Online Translation - Dealing with Copyright and Plagiarism Issues Part II - A Legal View
In Part I, we introduce you to the basic concept of copyright infringement and plagiarism, and how they apply to translating contents on the internet. For Part II, we contacted Ronnor from the Japanese law blog called Ahowota Law Student News. Ronnar has expressed his own view on the matter, below is a translation of Ronnor's article (translated with Ronnor's approval, of course!):
Unauthorized Translation and Copyright Law
1. Background information on the problem
Like the Japanese - no, even more than the Japanese - overseas otaku want to know the latest information about Japan's anime and manga. As a comparatively recent example, the problem of Rozen Maiden's hiatus was given headline treatment on an overseas site (*1). However, unless the work is in the The Melancholy of Haruhi Suzumiya (*2) class, with plans for world-wide development, the original publishers hardly ever give English press releases. Information is transmitted only in Japanese, a minority language in the global scheme.

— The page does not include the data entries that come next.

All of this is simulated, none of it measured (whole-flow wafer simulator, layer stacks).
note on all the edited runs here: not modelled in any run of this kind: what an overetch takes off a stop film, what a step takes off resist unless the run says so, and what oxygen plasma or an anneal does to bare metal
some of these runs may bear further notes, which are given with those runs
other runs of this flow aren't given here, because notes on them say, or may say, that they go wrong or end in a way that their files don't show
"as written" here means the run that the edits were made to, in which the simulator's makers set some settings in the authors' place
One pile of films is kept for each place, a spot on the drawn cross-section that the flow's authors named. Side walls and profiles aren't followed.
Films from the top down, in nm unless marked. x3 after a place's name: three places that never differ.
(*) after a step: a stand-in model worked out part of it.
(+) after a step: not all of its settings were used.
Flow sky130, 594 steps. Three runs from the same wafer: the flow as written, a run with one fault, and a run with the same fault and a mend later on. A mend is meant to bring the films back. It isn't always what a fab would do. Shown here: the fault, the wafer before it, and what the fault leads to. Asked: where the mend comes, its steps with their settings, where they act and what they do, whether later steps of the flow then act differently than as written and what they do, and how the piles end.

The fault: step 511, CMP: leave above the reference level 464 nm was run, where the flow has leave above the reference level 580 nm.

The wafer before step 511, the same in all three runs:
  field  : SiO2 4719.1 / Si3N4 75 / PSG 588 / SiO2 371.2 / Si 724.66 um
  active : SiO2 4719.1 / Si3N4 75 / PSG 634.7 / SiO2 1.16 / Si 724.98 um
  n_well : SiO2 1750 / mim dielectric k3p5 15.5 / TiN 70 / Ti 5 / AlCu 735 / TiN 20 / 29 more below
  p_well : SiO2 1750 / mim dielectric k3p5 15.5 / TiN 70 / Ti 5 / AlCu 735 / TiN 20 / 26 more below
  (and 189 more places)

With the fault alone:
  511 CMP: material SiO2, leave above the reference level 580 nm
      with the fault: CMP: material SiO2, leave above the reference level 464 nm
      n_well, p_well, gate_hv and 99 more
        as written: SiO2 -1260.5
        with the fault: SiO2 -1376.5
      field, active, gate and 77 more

This is rather troublesome for foreign otaku who want the latest news from Japan. For this reason, it often happens that information from Japanese sites is translated, then posted on foreign sites.
For a certain section of sites, such as COMIPress (at least recently), the translation and subsequent posting is carried out with the consent of the copyright holders from the original Japanese site. In these cases, there is no problem whatsoever.
However, quite a few sites engage in unauthorized translation. By which I mean they translate Japanese sites made by publishing companies or fans, without permission, then post the translated contents on foreign sites. Of course, while some sites are translated in whole, only parts of others are translated, and where one site posts only translations, others have comments and editorials after the translations. I will collectively call these "unauthorized translation", and would like to examine the problem from the viewpoint of copyright law.
*A note: As this account was not written by a practicing lawyer, but was pieced together by a law student using books and magazines for information, I am unable to ensure the reliability of the contents. For individual, real-life problems, I would ask that you consult a legal specialist.
2. Which country's laws apply?
(1) Establishing case
Let's think about this example.
(2) Copyright Infringement.
In this case, the first problem is whether the act of "translating into English an article of which Person B in Japan is the copyright holder under American national law" violated the translation rights (see copyright law article 27) or not.
There is very little to question here. As the article in question (that of Person B in Japan) is protected by American copyright law, Person A (who resides in America, one of the concluding parties of the Berne Convention (*3) ) will run afoul of violation of translation or adaptation(*4).
(3) Infringement of Public Broadcasting Rights, etc.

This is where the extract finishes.